Annan takes Syria peace plan to Russia
MOSCOW - Agence France-Presse
AFP photoSyrian peace envoy Kofi Annan heads to Moscow on Saturday to gauge how far Russia is willing to push its key Arab ally after it finally joined a UN call on regime forces to pull back from protest cities.
Annan will meet President Dmitry Medvedev and Foreign Minister Sergei Lavrov on Sunday before flying to China, the other UN Security Council member resisting global efforts to condemn Syrian President Bashar al-Assad.
The UN-Arab League envoy will be carrying with him the embattled leader's answer to a peace plan under which Syria could begin a "political transition" to a representative government, with no specifically defined role for Assad.

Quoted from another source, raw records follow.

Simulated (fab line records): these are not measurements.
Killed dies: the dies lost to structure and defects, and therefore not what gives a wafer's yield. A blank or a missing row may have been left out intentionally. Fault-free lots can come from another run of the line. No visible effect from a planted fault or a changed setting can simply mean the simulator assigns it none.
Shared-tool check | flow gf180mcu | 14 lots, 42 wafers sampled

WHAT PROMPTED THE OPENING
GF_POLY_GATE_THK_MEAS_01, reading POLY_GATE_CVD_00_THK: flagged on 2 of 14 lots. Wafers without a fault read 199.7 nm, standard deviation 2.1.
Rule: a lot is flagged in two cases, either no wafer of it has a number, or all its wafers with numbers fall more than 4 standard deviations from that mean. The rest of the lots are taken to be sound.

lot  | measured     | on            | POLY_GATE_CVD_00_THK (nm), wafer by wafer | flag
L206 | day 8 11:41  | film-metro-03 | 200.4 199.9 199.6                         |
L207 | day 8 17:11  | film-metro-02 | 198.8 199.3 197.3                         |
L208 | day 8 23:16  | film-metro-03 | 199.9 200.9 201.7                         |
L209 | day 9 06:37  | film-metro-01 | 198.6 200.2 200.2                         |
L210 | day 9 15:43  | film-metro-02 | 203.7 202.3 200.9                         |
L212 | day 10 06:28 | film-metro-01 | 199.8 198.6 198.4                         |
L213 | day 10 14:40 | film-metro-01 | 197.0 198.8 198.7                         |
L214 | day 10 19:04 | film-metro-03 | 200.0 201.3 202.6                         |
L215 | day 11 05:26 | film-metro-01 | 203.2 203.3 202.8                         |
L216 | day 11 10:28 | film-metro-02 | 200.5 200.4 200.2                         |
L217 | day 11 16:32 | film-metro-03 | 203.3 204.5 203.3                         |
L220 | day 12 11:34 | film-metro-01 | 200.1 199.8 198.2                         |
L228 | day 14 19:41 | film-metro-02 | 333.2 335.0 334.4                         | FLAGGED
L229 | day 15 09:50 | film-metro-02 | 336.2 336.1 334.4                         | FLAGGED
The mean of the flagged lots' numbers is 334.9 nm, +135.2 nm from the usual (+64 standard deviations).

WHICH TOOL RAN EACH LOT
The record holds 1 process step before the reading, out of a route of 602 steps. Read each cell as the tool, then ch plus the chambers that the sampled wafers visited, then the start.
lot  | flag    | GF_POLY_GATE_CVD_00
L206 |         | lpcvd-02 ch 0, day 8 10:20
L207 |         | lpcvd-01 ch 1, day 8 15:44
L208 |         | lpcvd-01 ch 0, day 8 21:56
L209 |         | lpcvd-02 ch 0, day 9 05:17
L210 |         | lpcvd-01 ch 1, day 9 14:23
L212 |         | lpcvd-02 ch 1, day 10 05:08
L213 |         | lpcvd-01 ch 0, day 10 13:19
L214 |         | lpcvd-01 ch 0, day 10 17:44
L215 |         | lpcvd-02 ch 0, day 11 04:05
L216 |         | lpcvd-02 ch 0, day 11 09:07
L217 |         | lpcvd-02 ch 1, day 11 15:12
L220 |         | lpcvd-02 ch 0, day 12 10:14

Moscow backed Wednesday's non-binding Security Council statement in support of the initiative only after making sure it contained no implicit threat of further action should Assad fail to comply.
Washington's UN ambassador Susan Rice admitted that the UN call represented only "a modest step" towards ending a year of bloodshed that the opposition says has claimed more than 9,100 lives.
But it came amid growing signs that Moscow was beginning to lose patience with Assad, despite his commitment to massive new Russian arms purchases and the granting of key naval access to the Mediterranean Sea.
A top Kremlin-linked lamwker said Assad should treat the UN statement as "an insistent recommendation" whose implementation would determine the future course of relations between the two countries.
"Assad has to take the first step: he must pull the Syrian army out of large cities," the lower house of parliament's foreign affairs chief Mikhail Margelov said on Thursday.
"Russia's future position on the conflict will depend on how succesfully (the Syrian government) complies with the provisions spelled out in the Security Council statement," said Margelov.
But analysts have warned that Russia's interests in Syria are too important for it to allow Western and regional powers to independently dictate the battle-scarred nation's fate.
Russia not only sells billions of dollars in arms to Syria but also relies on Damascus to lobby its interests in a region where Moscow has lost much of its influence in recent years.
Margelov echoed earlier comments by Lavrov, urging Assad to "urgently correct the numerous mistakes that he -- in Russia's official opinion -- has made." But no Russian official has gone so far as to say that Assad has lost his legitimacy -- a stance taken by most Western powers since last year.
"Assad's position is difficult," one Kremlin official told Interfax on Friday. "I do not know whether he has prospects or not. But no one is predicting another 10 years in power for him." The dramatic shift in tone but persistent refusal to join international calls for Assad to go means that "Russia is not wedded to this regime," said Maxim Yusin, foreign affairs correspondent of the daily newspaper Kommersant.
"Russia's main goal is to make sure that Assad's opponents do not grab all the power -- this would see Russia lose everything it has in Syria," said Yusin.
"Annan's visit should tell us what Russia is willing to do should Assad not listen on this occasion." Russia's immediate plans include a meeting next week with members of a moderate opposition group called the National Coordination Committee for Democratic Change in Syria.
The alliance, which has previously refused to join the Syrian National Council's calls for urgent international intervention, appears to be viewed more favourably by the Kremlin.
"We think this organisation is no less -- and probably more -- influential than the Syrian National Council," said Deputy Foreign Minister Mikhail Bogdanov.